Slaying the Hydra

There was a point in my writing career before which I had only one plan and that was to pen a mighty epic. This was my sole focus and to this end any and every idea that occurred to me was squeezed into a corner of the world I was building. Pirates, cowboys, angels; my main character would encounter them all.

I am very pleased to say that I am past this point. Mostly.

I think it was sometime during the last year when I realised that I had legitimate ideas beginning to flow from me. By legitimate I mean that they were substantial enough to be the seed for their own world. I was actually generating ideas worth writing their own stories about. I’m not sure if this was unlocked by my beginning to just write (this was the main lesson I took from the creative writing course that got me going: Just write) or maybe my reading certain stories caused me to change the way I viewed the world and how I could use it in my own writing.

Perhaps it was something else entirely or some combination of the above. In any case, with the realisation that I had more than one story in my head and that I was going to be writing more than my one epic, I no longer had the need to include every good idea in that one story. Trying to blend such a hodgepodge of ideas together would no doubt have resulted in a story with multiple personality disorder; the monstrous many-headed hydra of mythology brought to life. And just like in the Greek myth it would no doubt be in need of a good slaying.

Ideas should not be rushed. A good idea will still be good later and is best served by allowing it its own space to grow in good time. Patience is a virtue.

I once gave a summary of my epic to Big Risa and at the time she said to me that there were two stories there and that I should separate them. While I kind of agree with her even now I’m loathe to strip it out. I may have found an alternative to that particular problem though; not an original solution but it may still be the right one.
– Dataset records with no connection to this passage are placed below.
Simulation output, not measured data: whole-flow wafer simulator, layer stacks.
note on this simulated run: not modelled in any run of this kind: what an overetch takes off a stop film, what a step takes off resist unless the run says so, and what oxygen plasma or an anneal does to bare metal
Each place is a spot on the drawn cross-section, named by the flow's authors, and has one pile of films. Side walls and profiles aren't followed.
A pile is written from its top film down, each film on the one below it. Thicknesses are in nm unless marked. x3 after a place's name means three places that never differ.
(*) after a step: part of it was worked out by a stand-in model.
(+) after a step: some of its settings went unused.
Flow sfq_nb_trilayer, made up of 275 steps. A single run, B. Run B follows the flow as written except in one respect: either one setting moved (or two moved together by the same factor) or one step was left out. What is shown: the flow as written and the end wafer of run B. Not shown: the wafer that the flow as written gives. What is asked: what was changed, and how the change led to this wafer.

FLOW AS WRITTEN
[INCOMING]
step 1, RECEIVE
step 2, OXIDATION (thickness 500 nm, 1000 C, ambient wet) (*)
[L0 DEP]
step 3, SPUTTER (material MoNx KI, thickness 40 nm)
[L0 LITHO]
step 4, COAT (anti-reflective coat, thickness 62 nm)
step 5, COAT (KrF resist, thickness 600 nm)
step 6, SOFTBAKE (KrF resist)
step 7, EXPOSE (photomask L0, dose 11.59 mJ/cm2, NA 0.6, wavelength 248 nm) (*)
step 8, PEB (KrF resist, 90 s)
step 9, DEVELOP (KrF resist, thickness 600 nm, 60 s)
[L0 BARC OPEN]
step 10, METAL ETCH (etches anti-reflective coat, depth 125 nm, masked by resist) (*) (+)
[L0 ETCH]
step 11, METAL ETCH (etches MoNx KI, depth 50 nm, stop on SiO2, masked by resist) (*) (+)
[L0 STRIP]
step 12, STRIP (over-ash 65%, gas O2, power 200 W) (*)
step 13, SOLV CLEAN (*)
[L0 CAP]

So now, rather than that singular focus, when I get a new idea I look to the many little baby hydras to see which of those I can graft the idea onto. Still, I suppose that is better than the one super hydra.

High on Faith and Trance

Faith is a difficult thing to quantify. How can one compare one’s own faith to that of another person? Perhaps you can tell who has more faith when there is a great disparity. ‘I have more faith than you’ sounds a bit arrogant doesn’t it. Can one have only a little faith? One either believes or one does not, right? And how does one describe the feeling of faith to another person? It’s a little difficult. Like love, one either has felt and knows it or one has not. But then that’s the job of a writer; to connect to the reader by relating to the things they have felt.

I was attending a Sunday service, everyone singing, when I saw the pastor raising a hand in praise as he sang. My first thought was that here is a person who is not afraid to express himself in public, a valuable trait in a pastor. Wow, what must he be feeling right now? Then it struck me that this is just what I do when I’m jumping around and singing my lungs out to a DJ that has just dropped one of my favourite songs at a rave.

Maybe it’s a bit presumptuous to compare electronic dance music to religion but if what he is feeling is love for the music, a feeling of praise that will not be contained; that is channeled up through the arms, opening the body, throwing the head back with eyes closed in rapture; being lost in moment, raising the palms as if to stand witness to greatness and reaching for the stars, then maybe I know a little of what he is feeling. And if that is only a fraction of the feeling coursing through the smallness of his being then he is a lucky man.